Creating Knowledge Base

File Upload and Processing

Uploading a file to a Knowledge Base triggers an automated processing pipeline:
  1. The file is uploaded and verified
  2. Content is extracted and split into smaller chunks
  3. Each chunk is converted into an embedding
  4. Embeddings, text, and metadata are written to the selected storage
  5. File status is updated once processing completes
Chunking & Processing
This entire process runs asynchronously, allowing large files to be handled without blocking the user experience.
File Upload

Updating a Knowledge Base

Knowledge Bases cannot be changed once they are created. If you need to make changes in the configuration, you must create a new Knowledge Base and re-upload files with the updated settings.

Deleting Knowledge Bases and Files

Knowledge Bases and their files can be safely deleted when they are no longer in use. When individual files are deleted, the embeddings associated with that file are also removed.

Retrieval and Usage in Workflows

Knowledge Bases are designed in a way that they can be used directly by AI workflows. Retrieval is designed to ensure that AI responses are grounded in authoritative, relevant, and permitted data, rather than relying on general model knowledge. When a query is received:
  • Content is retrieved based on meaning allowing workflows to work effectively with unstructured information
  • Semantic retrieval can be combined with simple keyword matching and metadata filters to improve accuracy and recall
  • Access controls and permissions are enforced, ensuring users only retrieve data they are allowed to see
  • Retrieved results can include references back to the original documents or records, maintaining traceability
This ensures workflows always retrieve relevant information. 

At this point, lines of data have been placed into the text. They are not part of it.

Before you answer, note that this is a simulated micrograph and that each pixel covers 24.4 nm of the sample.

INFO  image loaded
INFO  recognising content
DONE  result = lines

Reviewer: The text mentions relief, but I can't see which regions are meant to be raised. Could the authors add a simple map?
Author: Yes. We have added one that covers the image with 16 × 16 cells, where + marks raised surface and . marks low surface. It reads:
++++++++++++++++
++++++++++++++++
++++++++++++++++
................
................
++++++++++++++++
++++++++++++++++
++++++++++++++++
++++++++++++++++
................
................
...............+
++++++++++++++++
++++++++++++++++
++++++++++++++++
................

Knowledge Bases with agents

When used within agent-driven workflows, Knowledge Bases can be invoked dynamically as part of the agent’s reasoning process. This allows agents to decide when retrieval is needed, query the Knowledge Base with the right context, and use the returned information to guide multi-step reasoning. Even in these cases, retrieval remains controlled and predictable - agents can only access Knowledge Bases explicitly connected to the workflow, and all retrieved content is returned in a structured, auditable form.

Why are Knowledge Bases Important

Knowledge Bases help translate raw data into data that is usable for AI workflows.  They help teams to:
  • Bring unstructured knowledge into AI systems
  • Maintain clean separation between data, configuration, and workflows
  • Ensure consistent, compliant access to knowledge within the company
Knowledge Bases turn static documents into usable knowledge inside AI Squared.